Good intentions can often lead to unintended consequences. – Tim Walberg
Speed kills.
Retailers with brick and mortar operations are always trying to keep the checkout lines moving and get customers out the door as quickly as possible. Many collect time stamps on their sales transactions in order to measure and reward their cashiers based on how quickly they can scan.
Similarly, being able to receive quickly at the back of the store is seen as critical to customer service – product only sells off the shelf, not from the receiving bay or the back of a truck.
This focus on speed has led to many in-store transactional “efficiencies”:
- If a customer puts 12 cans of frozen concentrated juice on the belt, a cashier may scan the first one and use the multiplier key to add the other 11 to the bill all at once.
- If a product doesn’t scan properly or is missing the UPC code, just ask the customer for the price and key the sale under a “miscellaneous” SKU or a similar item with the same price, rather than calling for a time consuming code check.
- If a shipment arrives in the receiving bay, just scan the waybill instead of each individual case and get the product to the floor.
These time saving measures can certainly delight “the customer of this moment”, but there can also be consequences.
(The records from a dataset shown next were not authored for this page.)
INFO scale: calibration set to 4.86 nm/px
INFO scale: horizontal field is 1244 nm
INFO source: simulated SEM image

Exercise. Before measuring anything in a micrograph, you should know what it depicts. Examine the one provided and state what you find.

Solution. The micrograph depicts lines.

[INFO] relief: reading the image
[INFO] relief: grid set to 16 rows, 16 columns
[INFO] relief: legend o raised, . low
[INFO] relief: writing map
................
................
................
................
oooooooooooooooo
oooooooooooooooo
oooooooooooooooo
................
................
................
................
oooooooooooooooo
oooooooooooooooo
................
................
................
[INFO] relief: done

In the “mult key” example, the 12 cans scanned could be across 6 different flavours of juice. The customer may not care since they’re paying the same price, but the inventory records for 6 different SKUs have just been fouled up for the sake of saving a few seconds. To the extent that the system on hand balances are used to make automated replenishment decisions, this one action could be inconveniencing countless customers for several more days, weeks or even months before the lie is exposed.
The smile on a customer’s face because you saved her 5 seconds at the checkout or the cashier speed rankings board in the break room might be tangible signs of “great customer service”, but the not-so-easy-to-see costs of stockouts and lost sales that arise from this practice over time is extremely costly.
Similarly with skipping code checks or “pencil whipping” back door receipts. Is sacrificing accuracy for the sake of speed really good customer service policy?
A recent article published in Canadian Grocer magazine begins with the following sentence:
“A lack of open checkouts and crowded aisles may be annoying to grocery shoppers, but their biggest frustration is finding a desired product is out of stock, according to new research from Field Agent.”
According to the article, out of stocks are costing Canadian grocers $63 billion per year in sales. While better store level planning and replenishment can drive system reported in-stocks close to 100%, the benefits are muted if the replenishment system thinks the store has 5 units when they actually have none.
Not only does this affect the experience of a walk-in customer looking at an empty shelf, but it’s actually even more serious in an omnichannel world where the expectation is that retailers will publish store inventories on their public websites (gulp!). An empty shelf is one thing, but publishing an inaccurate on hand on your website is tantamount to lying right to your customers’ faces.
We’ve seen firsthand that it’s not uncommon for retailers to have a store on hand accuracy percentage in the low 60s (meaning that almost 40% of the time, the system on hand record differs from the counted quantity by more than 5% at item/location level). Furthermore, we’ve found that on the day of an inventory count, the actual in stock is several points lower than the reported in stock on average.
Suffice it to say that inaccurate on hand records are a big part of the out of stocks problem.
Nothing I’ve said above is particularly revolutionary or insightful. The real question is why has it been allowed to continue?
In my view, there are 3 key reasons:
- Most retailers conflate shrink with inventory accuracy and make the horribly, horribly mistaken assumption that if their financial shrink is below 1.5%, then their inventory management is under control. Shrink is a measure for accountants, not customers and the responsibility of store inventory management belongs in Store Operations, not Finance.
- Nobody measures the accuracy of their on hands. It’s fine to measure the speed of transactions and the efficiency of store labour, but if you’re taking shortcuts to achieve those efficiencies, you should also be measuring the consequence of those actions – especially when the consequence so profoundly impacts the customer experience.
- Retailers think that inaccurate store on hands is an intractable problem that’s impossible to economically solve. That was true for every identified problem in human history at one point. However, I do agree that if no action is taken to solve the problem because it is “impossible to solve”, then it will never be solved.
It’s true that overcoming inertia on this will not be easy.
Your customers’ expectations will continue to rise regardless.